Even while they were on the road all over the world on the ZOO TV tour, the ideas for U2’s next album were burning such a hole in their pocket that it became the fastest record they’ve ever made.

Just as Bono had explained that Rattle and Hum belonged with The Joshua Tree as its natural partner, the band knew in their bones that 1991’s Achtung Baby would soon inspire a complementary follow-up. Its name would be Zooropa, and although it was first envisaged as an EP, it simply demanded to become their eighth studio album.
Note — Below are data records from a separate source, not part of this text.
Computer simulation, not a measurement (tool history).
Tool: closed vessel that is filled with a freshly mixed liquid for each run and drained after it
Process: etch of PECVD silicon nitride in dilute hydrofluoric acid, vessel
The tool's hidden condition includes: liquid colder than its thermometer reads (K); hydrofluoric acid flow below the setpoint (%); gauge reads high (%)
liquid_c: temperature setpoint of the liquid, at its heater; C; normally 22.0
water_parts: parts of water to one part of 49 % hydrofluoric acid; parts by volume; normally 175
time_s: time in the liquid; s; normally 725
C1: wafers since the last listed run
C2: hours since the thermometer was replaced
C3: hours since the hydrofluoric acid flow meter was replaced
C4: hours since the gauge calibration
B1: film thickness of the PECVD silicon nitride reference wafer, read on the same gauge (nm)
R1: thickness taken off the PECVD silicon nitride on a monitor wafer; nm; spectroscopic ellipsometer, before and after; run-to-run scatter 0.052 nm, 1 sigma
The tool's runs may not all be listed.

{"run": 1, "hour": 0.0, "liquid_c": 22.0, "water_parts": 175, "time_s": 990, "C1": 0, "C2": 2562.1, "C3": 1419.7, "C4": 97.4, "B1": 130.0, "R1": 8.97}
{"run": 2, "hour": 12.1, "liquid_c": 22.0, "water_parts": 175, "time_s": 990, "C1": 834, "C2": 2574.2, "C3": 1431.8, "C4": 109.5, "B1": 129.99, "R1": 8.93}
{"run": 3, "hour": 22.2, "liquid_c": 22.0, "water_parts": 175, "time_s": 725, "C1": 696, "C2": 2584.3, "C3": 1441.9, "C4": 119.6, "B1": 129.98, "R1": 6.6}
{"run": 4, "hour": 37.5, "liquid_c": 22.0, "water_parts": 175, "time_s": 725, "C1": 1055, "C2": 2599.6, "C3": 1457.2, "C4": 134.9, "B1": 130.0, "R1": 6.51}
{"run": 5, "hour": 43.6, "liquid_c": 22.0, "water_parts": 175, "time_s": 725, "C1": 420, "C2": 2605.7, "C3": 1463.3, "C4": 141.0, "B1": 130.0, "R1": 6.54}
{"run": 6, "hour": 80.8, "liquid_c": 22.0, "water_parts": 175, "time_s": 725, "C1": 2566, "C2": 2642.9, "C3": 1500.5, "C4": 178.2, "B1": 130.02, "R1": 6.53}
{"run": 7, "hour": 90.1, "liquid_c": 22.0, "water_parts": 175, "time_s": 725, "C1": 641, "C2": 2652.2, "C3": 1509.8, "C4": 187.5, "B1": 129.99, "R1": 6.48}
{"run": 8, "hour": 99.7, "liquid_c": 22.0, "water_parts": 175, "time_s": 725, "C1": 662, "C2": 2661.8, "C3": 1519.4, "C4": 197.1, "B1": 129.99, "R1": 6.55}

As ever, there was some extracurricular fun en route, such as the night in January 1992 when The Edge inducted the Yardbirds into the Rock and Roll Hall of Fame. During the ‘ZOO TV’ tour, on-stage guests included Axl Rose in Vienna, Steven Tyler and Joe Perry in Paris and Benny Andersson and Bjorn Ulvaeus in Stockholm, for an unexpected U2 take on ‘Dancing Queen.’ In August, they became only the second act ever, after Billy Joel, to perform at Yankee Stadium in New York.

U2 started making Zooropa early in 1993, during a break in that ‘ZOO TV’ itinerary, with the audio-visual extravaganza evolving into the ‘Zooropa’ tour once the record was completed. This time, three Dublin studio locations were involved: Westland, The Factory and the band’s trusted recording spot which retained its old name despite a new relocation, Windmill Lane. In another first, these last two studios ran in production with the record simultaneously.

The album arrived in record stores on 7 July, only 20 months after Achtung Baby and with 100-plus epic concerts in between. The Edge explained such a marathon of momentum by telling Q magazine, on the road in Italy: “I think we were still surfing on the wave of creative energy from Achtung Baby and the ZOO TV tour when we were making Zooropa. It was the same burst of inspiration.

“When we were working on Achtung Baby, we were looking to discover new sonic terrain, and on this record that was already established, so we were more confident of what we were doing.” Later, Edge added: “I’m still getting to know the record as well. Often, you don’t begin to see the themes that run through the whole record until some time afterwards, because often they’re not even conscious.”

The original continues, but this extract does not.